As I watched and listened, however, the words of the man responsible for building the first Temple for the Jewish people kept rolling in my mind:
“But will God indeed dwell on the earth? Behold, heaven and the highest heaven cannot contain you; how much less this house that I have built!” ~Solomon (1 Kings 8:27)

We serve a God not limited by location.

But then Isaiah foretold, “Therefore the Lord himself will give you a sign. Behold, the virgin shall conceive and bear a son, and shall call his name Immanuel” (7:14).

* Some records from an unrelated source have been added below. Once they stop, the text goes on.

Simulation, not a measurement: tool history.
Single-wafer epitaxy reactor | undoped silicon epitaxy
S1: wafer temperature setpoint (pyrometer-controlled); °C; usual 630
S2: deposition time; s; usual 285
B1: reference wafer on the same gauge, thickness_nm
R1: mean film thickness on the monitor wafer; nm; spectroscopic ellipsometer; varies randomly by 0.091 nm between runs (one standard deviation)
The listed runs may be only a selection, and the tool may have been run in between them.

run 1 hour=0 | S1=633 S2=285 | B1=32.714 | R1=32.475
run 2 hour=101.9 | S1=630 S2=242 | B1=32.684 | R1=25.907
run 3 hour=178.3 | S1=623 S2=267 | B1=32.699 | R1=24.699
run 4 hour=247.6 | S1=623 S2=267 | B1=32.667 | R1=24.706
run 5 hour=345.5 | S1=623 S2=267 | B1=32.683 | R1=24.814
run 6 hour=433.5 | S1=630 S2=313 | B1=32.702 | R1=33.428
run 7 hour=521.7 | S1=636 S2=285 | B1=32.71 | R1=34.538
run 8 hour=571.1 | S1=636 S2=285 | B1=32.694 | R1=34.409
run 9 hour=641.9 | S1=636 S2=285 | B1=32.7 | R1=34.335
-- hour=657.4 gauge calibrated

And Matthew explained, “20 But as he considered these things, behold, an angel of the Lord appeared to him in a dream, saying, “Joseph, son of David, do not fear to take Mary as your wife, for that which is conceived in her is from the Holy Spirit.
21 She will bear a son, and you shall call his name Jesus, for he will save his people from their sins.”
22 All this took place to fulfill what the Lord had spoken by the prophet:
23 “Behold, the virgin shall conceive and bear a son, and they shall call his name Immanuel” (which means, God with us) (Chapter 1).

Muslims and Jews revere Jerusalem as the place humanity can reach God.

Christians celebrate it as the place God came down to man.

Will God indeed dwell on the earth?

Yes, Solomon, the Word became flesh and dwelt among us, just as He said He would.